Yet it is upon this project, doomed beforehand, that the whole forward policy of France has rested and rests to-day. Two virtual dictators, Mussolini and General de Rivera, talk quietly together and look at it, and it begins to fade.
That is the obvious significance of this recent visit of King Alfonso with his minister to Rome. But more than that one paramount question seems to have been discussed. Both Spain and Italy are still in form constitutional monarchies modelled or remodelled in the nineteenth century on the not very congenial British pattern—which in that time was the political fashion everywhere. Recent events have thrust the monarchs of both countries a little aside in favour of virtual dictators. Except for the persistence of the crown, both Italy and Spain have taken on a new resemblance to the republics of Latin America. Those countries seem to find their natural form of political expression neither in royal rule nor in parliamentary forms, but in some sort of dictator-president. The social and intellectual life and probably the political thought of Latin America may be in as close touch and may even be in closer touch with the European mother countries than is the case between Great Britain and her Dominions. There is a great Italian population in several South American States; and everywhere in Italy and the Spanish Peninsula one comes upon the houses of rich “Americanos”—from the Argentine and Brazil, and so forth. And it is quite easy to believe the rumours that the conversations in Rome went beyond the Mediterranean and considered the possibility of still greater alliances and understandings in support of the Latin idea, from which France, which is neither northern with the British and Germans nor Latin with the Italians, but half and half between them, and incurably and self-centredly France, may be excluded.

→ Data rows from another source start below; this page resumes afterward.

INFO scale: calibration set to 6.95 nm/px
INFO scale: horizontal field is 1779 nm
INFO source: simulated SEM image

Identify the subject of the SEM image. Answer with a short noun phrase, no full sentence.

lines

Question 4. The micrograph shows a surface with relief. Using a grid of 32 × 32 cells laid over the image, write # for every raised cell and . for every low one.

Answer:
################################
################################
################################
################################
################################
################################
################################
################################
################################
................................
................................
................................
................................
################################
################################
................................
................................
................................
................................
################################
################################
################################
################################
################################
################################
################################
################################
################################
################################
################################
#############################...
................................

I will not write here now of how an understanding of that sort might affect the relationship of its participants to the League of Nations, nor will I speculate how the United States and the Monroe doctrine would be touched by such a coalescence of old and new world Latinism. The first, most obvious reaction of this new move towards a higher unity is upon France. I do not know how far the newspaper consortium in France will allow the news of what has happened to reach the white population of France. For long the European French have been kept in profound ignorance of the gathering British distrust of their foreign policy, and in still profounder ignorance of the reasons for that distrust. I believe attempts are now being made in France to represent this coming together of Spain and Italy as an alliance to keep Britain out of the Mediterranean. It is nothing of the sort. It is an alliance to restrain French Africa. But there have been signs since King Alfonso’s visit to Rome of a dim realisation even on the part of M. Poincaré of the circle of dismay and disapproval that is closing in slowly and steadily upon France.
I wish Frenchmen travelled more. I wish they were more receptive of unflattering news. I wish they could realise the enormous distress with which civilised men everywhere, in New York and London as in Rome and Madrid, watch their fantastic dance over the broken body of Germany to absolute isolation in the world’s affairs.
XV
LATIN AMERICA AND THE LEAGUE
22.12.23
In my previous article I discussed the visit of King Alfonso to Rome, and the profound significance to France and the world in general of the conversations that must have taken place there between the Spanish and Italian dictators. Among other issues was the possibility of a Latin League, comprehending the two European peninsulas and Latin America. I return to this idea.
At the least it is an imaginative gesture on the parts of General de Rivera and Signor Mussolini on a higher creative level than anything we have had from European statecraft for some time. At the best it may be an opening of a way towards a real league of peoples for the preservation of the world’s peace.
It is suggested that all these Latin peoples, who have so much in common, who are so admirably equipped for a common understanding and the achievement of a common destiny, should withdraw from that lamentable cul-de-sac of good intentions, the existing League of Nations, in order to group themselves together for collective action in the world’s affairs. Now that is a very hopeful idea. Let us see just how it might be extended. Suppose the British Empire also presently came out of the League in order to be free for a parallel and still more potent grouping with the United States of the English-speaking communities. It seems to me that in these rearrangements we should have two great steps made towards a real conference of the peoples of the earth.
The next step would be the entry of France into an association with these two groups. France, half northern and half Latin, would be free to relieve the world of its nightmare dream of La France Nègre, because it could find its security in a new Atlantic Association. It could deal with these two agglomerations as a necessary associate and link and intermediary; and Paris, so balanced, could remain a world centre instead of sinking to the level of a mere nationalist capital. That threefold grouping need have no fear of a Germany restored and a Russia reborn.